Not so, I've realised.
My diary was a two-headed beast, and the two sat awkwardly beside on another. On one neck was my deep introspection. (An example at random from my Peruvian journal: "I miss laughing with her, and watching her laugh with other people.") Whilst on the other was my monkish transcribing of extracts: from the books I had with me, from newspapers, or from the great ideas in my head that seemed to warrant a wider audience.
Now I can divide the two.
The fluff can stay behind closed covers, biding its time mischievously until the biographers arrive, whilst the larger musings can fight it out in the blogarena.

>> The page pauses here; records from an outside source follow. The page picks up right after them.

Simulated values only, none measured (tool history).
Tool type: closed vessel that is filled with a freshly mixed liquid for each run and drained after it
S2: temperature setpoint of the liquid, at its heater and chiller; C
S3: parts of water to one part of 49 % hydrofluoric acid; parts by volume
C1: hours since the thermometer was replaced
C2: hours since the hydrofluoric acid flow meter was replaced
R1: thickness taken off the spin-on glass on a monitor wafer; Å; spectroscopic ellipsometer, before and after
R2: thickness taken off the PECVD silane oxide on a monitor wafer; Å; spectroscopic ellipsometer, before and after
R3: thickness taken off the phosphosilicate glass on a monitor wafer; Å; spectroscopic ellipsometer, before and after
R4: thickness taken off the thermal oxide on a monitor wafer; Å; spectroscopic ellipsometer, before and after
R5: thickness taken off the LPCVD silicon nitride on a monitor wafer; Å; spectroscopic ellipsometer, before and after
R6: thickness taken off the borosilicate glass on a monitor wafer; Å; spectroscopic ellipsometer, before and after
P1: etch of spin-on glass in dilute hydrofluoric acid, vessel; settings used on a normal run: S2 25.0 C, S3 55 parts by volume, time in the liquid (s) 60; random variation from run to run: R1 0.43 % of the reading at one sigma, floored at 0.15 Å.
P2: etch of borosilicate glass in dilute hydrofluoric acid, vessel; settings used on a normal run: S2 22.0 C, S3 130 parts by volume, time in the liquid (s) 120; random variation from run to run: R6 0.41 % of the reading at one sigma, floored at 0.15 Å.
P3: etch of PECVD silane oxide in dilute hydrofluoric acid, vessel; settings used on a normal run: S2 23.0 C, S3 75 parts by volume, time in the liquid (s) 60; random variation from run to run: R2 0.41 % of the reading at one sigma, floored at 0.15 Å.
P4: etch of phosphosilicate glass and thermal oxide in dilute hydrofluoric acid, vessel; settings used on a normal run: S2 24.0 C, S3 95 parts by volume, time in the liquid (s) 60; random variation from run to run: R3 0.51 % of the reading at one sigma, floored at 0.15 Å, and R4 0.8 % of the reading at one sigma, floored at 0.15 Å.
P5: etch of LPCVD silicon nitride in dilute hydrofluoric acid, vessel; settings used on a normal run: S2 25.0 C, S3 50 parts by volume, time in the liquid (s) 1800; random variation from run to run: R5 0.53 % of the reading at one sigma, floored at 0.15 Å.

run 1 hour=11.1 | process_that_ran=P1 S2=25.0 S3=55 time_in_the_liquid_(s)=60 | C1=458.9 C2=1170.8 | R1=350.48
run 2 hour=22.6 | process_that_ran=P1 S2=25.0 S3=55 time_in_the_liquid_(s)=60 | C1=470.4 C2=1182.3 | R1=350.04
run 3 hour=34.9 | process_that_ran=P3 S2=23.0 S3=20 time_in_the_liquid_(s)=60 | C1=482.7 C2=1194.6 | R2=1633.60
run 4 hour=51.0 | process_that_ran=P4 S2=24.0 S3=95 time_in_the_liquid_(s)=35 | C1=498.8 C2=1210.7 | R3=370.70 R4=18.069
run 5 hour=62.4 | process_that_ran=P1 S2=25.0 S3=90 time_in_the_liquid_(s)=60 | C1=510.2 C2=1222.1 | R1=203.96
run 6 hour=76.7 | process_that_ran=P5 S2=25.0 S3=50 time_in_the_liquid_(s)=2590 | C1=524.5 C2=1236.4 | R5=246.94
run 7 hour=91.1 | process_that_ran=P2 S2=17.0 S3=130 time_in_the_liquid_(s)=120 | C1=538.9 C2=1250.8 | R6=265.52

One caveat to this. Like the best non-fiction writers, the best bloggers seem to be alive to the sweet taste of allusion. A lot of columnists tell us just enough about their lives to hook us; again, Geoff Dyer is the master:
Desperately lonely in Peru, I came across this in a Geoff Dyer article on - was it statues?:
I see your face everywhere, wandering through it like rain and the drifting steam of streets. I wake at four in the morning and think of you doing ordinary things: hunting for your glasses that you can never find, taking the tube to work, buying wine at the supermarket.But my favourite, recently discovered, is this. In his book on The Great War, GD spends a few pages discussing the letters to and from loved ones, before inserting this:
Propped against the bar of the Cafe de l'Industrie, I open an envelope with my name in your writing. The second paragraph wonders, in your latest flourish of colloquial English, how I am 'bearing up.'
Technorati Tags: Geoff Dyer, The Great War, Diary Keeping

1 comment:
Blog.
Diaries are terrible things: they take the best bits of your life and glaze them with gold, waiting to sneak up on you when you're eighty and make you wish you were a young buck again. I might write one now as a precaution, which tells me that I was a miserable youth and that my slide was always too round.